Whitman College’s Power & Privilege Symposium was created to offer a forum for the community to discuss how structural systems of oppression, including racism, sexism and ableism, are manifested on campus and beyond. The 2022 symposium, titled “Beyond the Bare Minimum,” offered several events spanning three days, including a full day of presentations led primarily by Whitman students. As usual, classes were canceled to allow the entire Whitman community to participate in the sessions, which covered topics such as diversity in sports at Whitman, religious inclusion, abortion access, entrepreneurship in BIPOC communities and barriers for first-generation college students.
In addition to student-led panels, there were also guest speakers including Whitman alum and RAPtivist Aisha Fukushima ‘09, disability rights and inclusion activist Imani Barbarin, and social activist and founder of the People of Colour Clothing brand Darius Northern.
Poet Tejashree Jadhav and singers Aziz Sahbazovic and Marina Balasanyan—all sophomores—performed as part of the 2022 symposium’s kick-off event on Tuesday, Feb. 22.
Sports Empowering Diversity and Inclusion: Process vs. Progress in College Athletics
Students gathered in the Young Ballroom to hear junior politics major Angel Le lead a session on diversity and inclusion in college athletics. Le, who is the captain of the Whitman women’s tennis team, voiced her concerns about sports equality and stressed the importance of diversity and inclusion within the Whitman Athletics Department.
Whose Walla Walla? How Local Community Leaders Are Addressing Access, Equity and Education
Panelists representing Walla Walla Public Schools, STAR Project, Community Resilience Initiative and The Health Center discussed how their organizations work to bring access and equity to Walla Walla.
Dr. Julie Perrón, director of equity and dual programs for Walla Walla Public Schools, discussed local access to equitable education and outlined the district’s goals for an inclusive future and answered questions about the work they do to meet those goals.

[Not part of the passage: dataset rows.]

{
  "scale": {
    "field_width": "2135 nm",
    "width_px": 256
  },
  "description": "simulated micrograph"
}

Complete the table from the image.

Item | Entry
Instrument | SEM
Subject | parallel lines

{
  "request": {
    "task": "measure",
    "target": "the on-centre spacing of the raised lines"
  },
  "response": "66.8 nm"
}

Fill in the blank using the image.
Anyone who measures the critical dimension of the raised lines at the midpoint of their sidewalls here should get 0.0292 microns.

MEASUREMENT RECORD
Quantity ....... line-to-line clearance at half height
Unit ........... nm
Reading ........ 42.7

First-year student Kate Moe led a session on inspiration porn and ideology about people with disabilities. Despite only being in her second semester at Whitman, Moe masterfully engaged the audience in thoughtful dialogue about deeply ingrained perceptions of people with disabilities. The audience was prompted to examine the impact of able-bodied individuals speaking on behalf of people with disabilities. As part of her discussion, she reframed the ideology to ask the audience: “Why do some folks find inspiration in people with disabilities for simply living their lives?”
Social Movements, Entrepreneurship and Mental Health in BIPOC Communities
At age 15, Edgar Tarimo founded Green Venture Tanzania, a company that recycles plastic waste and turns it into affordable construction materials in effort to build houses while promoting environmental sustainability. Now a first-year student at Whitman, Tarimo discussed the obstacles BIPOC-owned businesses face including the lack of financial support and he dove into the psychological toll BIPOC face when starting and running a business.
Social and Financial Barriers for First Generation/Working Class Students
Tatiana Villegas, a junior sociology-environmental studies major, introduced a panel of students who described their experience of alienation and intimidation as First Generation/Working Class (FG/WC) students. Villegas is the 2021-2022 First-Generation and Mentoring Inclusion Fellow at Whitman’s Intercultural Center.
Sophomore Eleshaday Abraha, juniors Eboni Haynes and Elio Van Gorden, and first-year Elle Palmer (pictured left to right) spoke about the difficulties of being FG/WC students at Whitman. The group shared their experiences in the hopes of empowering other students and educating the greater community on the adversity they face.